> Even if you don't see an advantage to GUA, can you point to a
> disadvantage?

Just a matter of convenience.  If you have a lot of management IPs or some 
other IP addresses that are never going to need internet access (an array of 
10,000 sensors or something) you don't need to dip into your global allocation 
to address them.  If it is routed within the organization but never goes to the 
Internet, ULA is ok.  If it doesn't get routed at all, link local will do fine. 
  It's good to keep in mind that more things than computers with web browsers 
are going to get an IP address.

> IMHO, it would be far less wasteful of addressing overall to deprecate
> fc00::/7 and use unique secondary GUA prefixes for this purpose than to
> use ULA.

Possibly so.  I do, however, see some utility in having a block of addresses 
that can't be reliably routed over the Internet.  Heck, for traffic that might 
get routed within a site between local networks but not routed off the site 
(even within the organization's network between sites), there's some utility of 
having each site use the same subnet.  That would ensure that traffic destined 
for that address range doesn't leave the site regardless of any configuration 
errors someone might make in filtration.  

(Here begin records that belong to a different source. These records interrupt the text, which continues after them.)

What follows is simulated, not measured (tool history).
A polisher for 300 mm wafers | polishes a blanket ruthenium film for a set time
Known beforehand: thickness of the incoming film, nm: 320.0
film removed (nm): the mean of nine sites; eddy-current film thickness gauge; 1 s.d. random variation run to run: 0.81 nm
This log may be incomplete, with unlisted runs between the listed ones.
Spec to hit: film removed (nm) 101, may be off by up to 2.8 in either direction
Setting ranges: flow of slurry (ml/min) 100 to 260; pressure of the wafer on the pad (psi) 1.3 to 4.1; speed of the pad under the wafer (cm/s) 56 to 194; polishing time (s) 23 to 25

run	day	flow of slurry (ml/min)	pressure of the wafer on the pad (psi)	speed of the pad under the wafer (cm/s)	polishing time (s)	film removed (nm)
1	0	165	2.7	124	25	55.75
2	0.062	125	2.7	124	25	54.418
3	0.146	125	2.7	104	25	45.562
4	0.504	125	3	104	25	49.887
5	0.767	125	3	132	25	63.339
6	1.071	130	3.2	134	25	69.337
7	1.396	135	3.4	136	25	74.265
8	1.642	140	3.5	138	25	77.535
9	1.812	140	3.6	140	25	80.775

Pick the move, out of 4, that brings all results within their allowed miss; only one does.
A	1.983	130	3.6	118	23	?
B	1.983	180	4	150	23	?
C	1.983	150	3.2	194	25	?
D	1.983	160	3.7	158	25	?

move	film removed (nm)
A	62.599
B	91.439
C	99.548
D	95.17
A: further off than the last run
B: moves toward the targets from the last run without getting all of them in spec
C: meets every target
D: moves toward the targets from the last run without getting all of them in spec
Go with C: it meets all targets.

> If you can't point to some specific advantage of ULA over secondary
> non-routed GUA prefixes, then, ULA doesn't have a reason to live.

The only advantage is using an address range that can't be reliably routed over 
the Internet and that is important in the minds of some.  GUA addresses can be 
reliably routed, that's their purpose.  While there is a possibility ULA could 
possibly be routed over the internet, the cascade of mistakes that it would 
take for that to happen makes it unlikely.  I don't accept ULA routes at my 
peering/transit routers and I would imagine most other networks are configured 
the same.  In addition, I have the entire block of space static routed to null0 
so even if I do get traffic for it (in either direction, in or out), it just 
goes into the hole.  

> I'm not sure where DNS64/NAT64 comes into play here for v6 to v6
> communication. 

No, I wasn't intending that for v6 to v6.  Let's say you have some devices that 
you want to give ULA but they *will* need Internet access infrequently for 
something such as software updates or statistics reporting or something.  You 
could arrange to do that using NAT64/DNS64 to a v4 destination.  Again, I am 
not advocating configuring such a thing, it's just a thought experiment where 
I'm trying to anticipate what some "clever" network might do at some point and 
the sorts of issues we might run into.

For example, there are a lot of places that have policies that mandate certain 
systems may not use public address space.  Those policies were developed by 
corporate bureaucrats, not engineers.  The engineers don't make policy but are 
tasked to implement policy and there are probably many creative ways in which 
those policy goals will be met.

If they use v6 ULA but infrequently need to reach someone offsite, they might 
be tempted to use NAT64 to reach it.  It isn't so much about providing 
"security" as it is providing barriers to making unwanted traffic easy to 
route.  If you pick an address range that isn't routable in a predictable 
fashion, it just adds another barrier of entry.  It is like living in a town 
named "One Way Street".  People see signs pointing toward it all over the place 
but following them leads you no closer to your destination.  If you use GUA, 
one mistake could make something very reliably reachable by the entire world.  
That scares some people.  The consensus should be that the contingency plan be, 
as someone else mentioned, "don't make mistakes".  Well, people make em all the 
time.   I would rather get a call from a peer complaining about receiving a ULA 
route than learning that someone accidently opened up an important internal FTP 
site to the world.

Let me turn it around.  What advantage does GUA give you for a subnet that is 
never going to communicate outside the organization?  Configuring LUA is no 
more or less difficult than GUA.  

> For IPv4, I don't see any advantage in ULA+NAT64 vs. the
> more reliable and easier RFC-1918 with NAT44 possibilities, even if you
> have to run multiple RFC-1918 domains to get enough addresses, that
> will generally be less complicated and break fewer things than a NAT64
> implementation.

Agreed.  For v4 to v4 that will likely be the case for years.